Nebenzahl is part of a CSA herself, and spent part of last spring and summer volunteering once a week on an organic farm.

“I’m sitting there in these plastic ‘tunnels’ and there’s all this straw on the ground and you’re planting little basil plants in between the tomatoes and, as you’re doing it all by hand, you realize in the end… this is going to grow into these awesome things and you’re going to be able to harvest it all,” she said. “It’s just beautiful… To me, there’s no downside here, if we can only believe in the importance of good farmland and supporting farmers.”

Getting close to the action when it comes to social movements is not new for Nebenzahl. In 2003, she and photojournalist Nance Ackerman published Womankind: Faces of Change Around the World. The book was the result of months of travelling to dozens of countries across five continents, capturing the stories of activist women, both in writing and in photographs.

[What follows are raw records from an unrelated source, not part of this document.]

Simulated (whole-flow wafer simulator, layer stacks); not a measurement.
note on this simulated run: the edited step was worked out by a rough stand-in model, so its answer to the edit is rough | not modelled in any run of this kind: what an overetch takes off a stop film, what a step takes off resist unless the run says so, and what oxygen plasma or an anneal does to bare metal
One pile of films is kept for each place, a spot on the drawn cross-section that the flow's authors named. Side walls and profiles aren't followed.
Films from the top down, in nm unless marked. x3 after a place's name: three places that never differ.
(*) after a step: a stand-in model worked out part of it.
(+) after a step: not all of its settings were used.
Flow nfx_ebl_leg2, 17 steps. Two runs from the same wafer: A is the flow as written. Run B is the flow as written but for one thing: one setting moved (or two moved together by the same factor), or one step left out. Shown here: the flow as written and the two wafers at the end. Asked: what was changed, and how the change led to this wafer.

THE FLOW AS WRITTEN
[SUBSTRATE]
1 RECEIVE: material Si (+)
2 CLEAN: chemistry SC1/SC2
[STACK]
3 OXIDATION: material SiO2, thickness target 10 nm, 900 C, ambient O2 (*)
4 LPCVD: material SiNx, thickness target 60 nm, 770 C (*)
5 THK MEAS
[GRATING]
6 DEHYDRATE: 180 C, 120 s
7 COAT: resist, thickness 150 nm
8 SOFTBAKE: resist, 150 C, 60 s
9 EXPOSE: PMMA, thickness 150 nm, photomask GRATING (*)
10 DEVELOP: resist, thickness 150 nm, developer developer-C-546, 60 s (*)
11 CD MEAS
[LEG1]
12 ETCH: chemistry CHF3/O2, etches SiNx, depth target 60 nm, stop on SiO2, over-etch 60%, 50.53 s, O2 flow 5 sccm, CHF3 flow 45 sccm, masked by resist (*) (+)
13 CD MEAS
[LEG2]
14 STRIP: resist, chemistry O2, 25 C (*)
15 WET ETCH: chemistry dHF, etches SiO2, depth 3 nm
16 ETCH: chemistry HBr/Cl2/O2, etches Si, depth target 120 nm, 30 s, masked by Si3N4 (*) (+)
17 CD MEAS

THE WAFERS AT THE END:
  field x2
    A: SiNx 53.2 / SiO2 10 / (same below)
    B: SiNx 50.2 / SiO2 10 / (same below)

“The theme was that women really are the face of activism around the world,” Nebenzahl said. “They are the people who are there on the ground, they see what happens to children, they see what happens to the environment.”

Photo by Katya Teague

Womankind features the Grandmothers of the Plaza de Mayo, fighting to bring back the grandchildren who were stolen from them during a government crackdown in Argentina. It sheds light on women in Kenya fighting to give their daughters an education. It showcases mothers in Moscow, working to get supplies to their sons, who were sent to fight in Chechnya without proper clothing or food.

Despite the tragedies experienced by many of these women, Nebenzahl said there was something very inspiring and hopeful about these women.

“When they woke up in the morning, they had a task. They were not sad, morose, unhappy people—they were very active people who really believed that what they were doing meant something,” she said.

While Nebenzahl spends less time out in the field and more time in the classroom than she used to, she believes this “boots-on-the-ground” experience is what makes Concordia’s part-time faculty so valuable.

“A lot of people are doing a lot of very original work,” she said, both in journalism and other fields. “This is what makes part-time faculty interesting in this department, because you need a lot of people who are in the field now.”

Nebenzahl said she is involved with a few of the Concordia University Part-Time Faculty Association committees because she wants to give the part-time faculty a stronger voice within the university. It’s an issue of inclusion, she said, and recognizing that these professors are an important part of the process. It’s a philosophy Nebenzahl said should come naturally to Concordia, as it is part of the university’s roots.

“It’s interesting to me because Concordia is kind of a university of the streets. It originated in downtown Montreal where people who couldn’t afford to go to McGill or couldn’t afford to go to school during the day started going to school at night,” she said. “It really developed out of that kind of idea of giving opportunities to people who were doing other things.”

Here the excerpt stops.